Tomorrow will mark the two hundredth day since I made the decision to lose a lot of weight. It was and is a daunting challenge that cannot be taken lightly. When someone is twenty-pounds overweight, they can cut out alcohol and bread for a few weeks, or cut out desserts, or whatever it is that someone who has a relatively minor amount to lose will do.
My intention – what I needed to do in order to be healthy again – was to lose roughly half my body weight. To put that in terms that will show how unrealistic that felt at the time, I needed to lose the equivalent of a UFC Light-Heavyweight. Look up the current champion, Glover Teixeira, and then think about what it means to lose his entire body weight.

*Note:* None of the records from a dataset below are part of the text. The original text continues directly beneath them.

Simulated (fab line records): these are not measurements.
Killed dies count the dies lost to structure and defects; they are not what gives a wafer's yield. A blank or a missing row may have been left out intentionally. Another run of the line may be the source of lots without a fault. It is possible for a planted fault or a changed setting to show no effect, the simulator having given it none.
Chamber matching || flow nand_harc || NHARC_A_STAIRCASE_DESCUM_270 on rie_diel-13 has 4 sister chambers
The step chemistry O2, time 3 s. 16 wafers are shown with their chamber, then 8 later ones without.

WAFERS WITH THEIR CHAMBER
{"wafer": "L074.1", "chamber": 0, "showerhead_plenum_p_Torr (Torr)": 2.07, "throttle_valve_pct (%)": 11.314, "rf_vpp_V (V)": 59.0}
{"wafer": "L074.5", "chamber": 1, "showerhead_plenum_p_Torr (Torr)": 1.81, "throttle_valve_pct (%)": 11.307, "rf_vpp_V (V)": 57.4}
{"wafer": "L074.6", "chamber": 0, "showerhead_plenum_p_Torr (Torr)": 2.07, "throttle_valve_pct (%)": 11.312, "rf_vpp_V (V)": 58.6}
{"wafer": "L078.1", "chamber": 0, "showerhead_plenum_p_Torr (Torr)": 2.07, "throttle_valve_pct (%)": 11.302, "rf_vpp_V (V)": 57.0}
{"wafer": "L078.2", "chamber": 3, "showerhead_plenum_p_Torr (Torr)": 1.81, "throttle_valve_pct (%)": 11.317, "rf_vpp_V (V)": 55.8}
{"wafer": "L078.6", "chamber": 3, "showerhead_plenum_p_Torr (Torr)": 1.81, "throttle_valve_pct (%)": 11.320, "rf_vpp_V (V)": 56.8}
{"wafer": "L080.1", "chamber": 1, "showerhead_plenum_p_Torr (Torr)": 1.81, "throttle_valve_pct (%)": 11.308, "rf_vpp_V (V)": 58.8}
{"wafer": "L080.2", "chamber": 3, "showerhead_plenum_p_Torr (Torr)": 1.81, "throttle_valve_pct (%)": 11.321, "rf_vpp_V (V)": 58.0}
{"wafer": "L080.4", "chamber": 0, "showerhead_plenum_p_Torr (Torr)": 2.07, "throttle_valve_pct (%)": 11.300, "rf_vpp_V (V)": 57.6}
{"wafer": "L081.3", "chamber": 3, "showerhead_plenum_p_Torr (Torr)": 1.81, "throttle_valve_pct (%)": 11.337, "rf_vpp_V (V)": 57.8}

While I am nowhere near that goal, this morning I hit a milestone; I have given myself more short-term milestones by measuring at home in pounds but at the doctor’s office in kilograms. This morning’s milestones are both in imperial weights – I am both seventy pounds down, and at the quarter milestone of 325.0-lbs. It was an exciting number to see on the bathroom scale readout this morning.
My friend Eduardo is coming over for a cigar today, and I am going to ask him to take a picture of me in the exact same spot and pose I took my before pictures. I look forward to seeing myself side by side with what I looked like in mid-January. He is coming around 2pm, which means that despite it being a weekend, if I am able to go for a walk, my schedule will not be too different from my working weekdays, in that he will be here until around 5pm, and then I will have a meal replacement shake, and then I should be able to go out around 5:30pm.
I say in the previous paragraph ‘…if I am able to go for a walk.’ The if is because this morning I am feeling my legs. I have pains in my shins, and no they are not shin splints. They are simply my legs telling me that I am exercising much harder than I have in a couple of years, and that I am doing so while carrying 110-pounds of excess weight (according to the body fat scale app I use, my lean body mass is actually 116-pounds less than my current weight). They are not telling me that I am overdoing it… but that I am approaching that threshold and I should be aware of it.
While I had set my goal yesterday for a fifty-five-kilometre week, I gave it a bit of thought last night, and again this morning. Fitness walking every day without respite might be overdoing it. I might try to walk 10-kilometres today (making for fifty-kilometres in the past six days), and then taking a day off tomorrow. I am not making any decisions… it will depend on how I feel if I am able to go out for my walk this afternoon, and then how I feel afterwards.
I will say that over the last couple of evenings, I have noticed muscular definition in my legs that I have not noticed in a long time. It is great to see and feel the progress which results from the combination of eating less and exercising hard. Even on a day with great scale-related victories, those non-scale victories are huge for me.
Numbers are great; I know numbers, I trust numbers. My emotions need to see progress though… what do those numbers mean where the rubber meets the road. It is nice to know that I have lost the equivalent of a tweenager, but actually seeing the muscular definition was a great boost for me. If I was tempted to succumb to temptations this weekend, that put an end to it. If I am on the fence this afternoon about going out for my fitness walk or not, that will help me to make my final decision.
I am looking forward to the day because my friend is coming over. Leslie was worried about me when I was shutting myself in and not seeing or speaking with any of my friends. While my state of mind is greatly improved, I am coming out of my self-imposed isolation at a more comfortable pace than could have been. I saw Lyle and Dorothy last weekend; I will see Eduardo today. I am not looking to have a seemingly endless string of get-togethers, and I have not initiated any phone calls or message threads (although I have started accepting calls).
Tomorrow my son or sons and I are going to Costco, which should be fun. I asked my son the elder last weekend if he wanted to, and when he agreed, my son the younger asked if he could come. That does not mean that he will, but I hope he does. I love seeing them, and watching them grow. Of course, it will usually be an expensive outing for me. I am happy to pay for their groceries on top of my child support, but it can be pricey. No matter, they are worth it. I will also take the opportunity to pick up vegetables, and anything else I might need for the house. Nothing comes immediately to mind, but if I see something, I’ll pick it up.
The weather forecast for today is sunny and hot. It will not be nearly Texas-hot, but that does not prevent Environment Canada from issuing a heat advisory. As such, if and when I do go out, I will make sure to stay well hydrated along the way.
Have a great day folks!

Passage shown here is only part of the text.